Models for vessels and vases stand on the table and floor, and remains of white model-building boxes, from which geometric forms have been cut out, lean against the wall of the guest studio. Frédéric Dedelley touches the pliable model of a forty-centimeter-high cylinder, thus disrupting the strictly geometric form. The circular outline changes into a free, organic form. «I’m interested in deviations from fundamental geometric forms, for example cylinders, which as a result of the model-building technique selected, slightly lose their symmetry in the process of being made,» according to the Zurich designer. He speaks of dynamic beauty, of the imperfection in the form that makes it vibrant and sensuous. He will translated this theme through casting the models in the direct burn-out method. «I’m also interested in vessels as a typology, one of the first typologies invented by man. An ur-thing,» says Frédéric Dedelley. At the same time, he is nevertheless trying to distance himself from the utility of objects. «That’s the guiding idea for the seven weeks here in the Sitterwerk: distancing myself from the functionality of objects, which is one prerequisite of design.» Weight, for example, serves him as a means of doing so. The objects—cast in bronze—are so heavy that it is barely still possible to lift them. The vessels are a continuation of the free artistic series Objets mélancoliques, vases and vessels in crystalline forms that he had cast in tombac by the Kunstgiesserei in 2009 and 2011. What he retains is the raw patina of the cast objects. As a result, this series also retains a moment in their production that cannot be foreseen.
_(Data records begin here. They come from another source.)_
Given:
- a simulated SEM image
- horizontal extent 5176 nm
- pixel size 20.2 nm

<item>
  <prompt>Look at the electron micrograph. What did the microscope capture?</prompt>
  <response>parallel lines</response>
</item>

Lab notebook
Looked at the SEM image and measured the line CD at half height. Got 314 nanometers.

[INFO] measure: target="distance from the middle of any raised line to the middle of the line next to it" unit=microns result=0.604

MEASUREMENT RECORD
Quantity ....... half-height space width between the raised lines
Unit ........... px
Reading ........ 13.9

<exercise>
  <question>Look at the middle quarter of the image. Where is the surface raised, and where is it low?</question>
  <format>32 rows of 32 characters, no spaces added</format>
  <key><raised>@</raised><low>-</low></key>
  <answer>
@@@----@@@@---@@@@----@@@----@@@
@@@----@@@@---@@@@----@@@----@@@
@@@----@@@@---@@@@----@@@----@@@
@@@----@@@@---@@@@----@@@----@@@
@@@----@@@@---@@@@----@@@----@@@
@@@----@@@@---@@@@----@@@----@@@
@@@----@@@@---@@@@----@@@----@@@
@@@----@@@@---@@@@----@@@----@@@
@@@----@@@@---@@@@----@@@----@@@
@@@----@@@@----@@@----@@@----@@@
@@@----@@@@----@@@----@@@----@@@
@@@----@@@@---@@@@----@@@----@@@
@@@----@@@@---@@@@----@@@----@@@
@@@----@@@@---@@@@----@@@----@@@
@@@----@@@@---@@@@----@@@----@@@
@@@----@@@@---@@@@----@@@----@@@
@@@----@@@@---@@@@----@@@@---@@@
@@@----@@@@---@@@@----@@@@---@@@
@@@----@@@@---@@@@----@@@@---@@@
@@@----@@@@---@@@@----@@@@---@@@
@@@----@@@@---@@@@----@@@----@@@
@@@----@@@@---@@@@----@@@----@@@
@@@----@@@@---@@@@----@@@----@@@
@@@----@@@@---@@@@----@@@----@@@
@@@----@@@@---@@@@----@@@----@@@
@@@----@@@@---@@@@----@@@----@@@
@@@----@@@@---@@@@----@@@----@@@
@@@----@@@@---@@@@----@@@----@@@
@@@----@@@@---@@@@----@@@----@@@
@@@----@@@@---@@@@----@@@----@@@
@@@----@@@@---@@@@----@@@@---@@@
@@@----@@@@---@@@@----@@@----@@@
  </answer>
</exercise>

Another project on which Frédéric Dedelley is working during his guest stay is a type of laboratory of forms involving purely formal experiments. «Two years ago, I started collecting remnants of model building material from the studio. Some of them had interesting forms, forms at which one would not arrive if one wanted to design them.» He will now work with the Kunstgiesserei’s new 3D printer. The forms have been digitalized, and volumes will be created from the surfaces through his rotating them. Every vertical thus serves as an axis of rotation. «The forms thus created will then be produced with the 3D printer. What will come into being based on them is still unclear.» These volumes will serve him as a repertoire of forms for future projects. Frédéric Dedelley found an important inspiration for this project while browsing in the Sitterwerk’s Art Library, where he came across photographs of the mathematical forms of the Japanese artist Hiroshi Sugimoto.
Frédéric Dedelley was a guest in the Sitterwerk from the middle of April to the end of May 2015. He has had a studio for design in Zurich since 1995. Frédéric Dedelley designs furniture and objects, has staged exhibitions for various museums and institutions, and has furnished various sacred spaces.